By Adewale Sanyaolu and Bolaji Okunola

The Federal Competition and Consumer Protection Commission (FCCPC), yesterday barred all financial technology companies (Fintechs) to stop providing payment or transaction services to digital money lenders under its investigation.

Some of the FinTechs barred from offering such services included; Flutterwave, Opay, Paystack and Monify.

Chief Executive Officer and Executive Vice Chairman of the commission, Mr.Babatunde Irukera, handed down the warning to Fintechs during an enforcement raid on some of the digital money lenders in Lagos yesterday

Irukera added that the commission would not hesitate to wield the big stick against Fintechs that make their operating payment systems and providing services to such digital lenders under its investigation or operating without applicable regulatory approvals

This was even as he said the commission has also directed telecommunication and technology companies which include Mobile Network Operators (MNOs) to stop providing server, hosting or other key services such as connectivity to such disclosed or known lenders.
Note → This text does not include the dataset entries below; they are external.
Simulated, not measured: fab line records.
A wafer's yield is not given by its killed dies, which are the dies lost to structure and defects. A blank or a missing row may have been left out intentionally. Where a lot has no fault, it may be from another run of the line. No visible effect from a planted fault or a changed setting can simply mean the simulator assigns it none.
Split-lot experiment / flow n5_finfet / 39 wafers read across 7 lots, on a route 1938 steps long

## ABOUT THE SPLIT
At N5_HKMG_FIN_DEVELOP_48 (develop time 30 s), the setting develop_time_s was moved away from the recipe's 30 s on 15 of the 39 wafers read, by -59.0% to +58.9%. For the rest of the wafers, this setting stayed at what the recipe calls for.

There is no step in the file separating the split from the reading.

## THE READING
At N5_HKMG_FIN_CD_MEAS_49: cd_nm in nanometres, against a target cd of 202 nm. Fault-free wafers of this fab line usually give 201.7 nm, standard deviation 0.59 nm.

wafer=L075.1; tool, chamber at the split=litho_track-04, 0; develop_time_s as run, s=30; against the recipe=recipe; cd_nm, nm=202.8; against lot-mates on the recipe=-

According to him, the Federal High Court empowers the commission to search and seize properties from premises of targets and subjects of investigation.

According to him, the nod by the Court compelled the commission to enforce the law against a company, widely known as Soko Lending Ltd.

“The information available to the commission demonstrates that Soko Lending appears to be the most consequential digital money lender with multiple apps and brand names.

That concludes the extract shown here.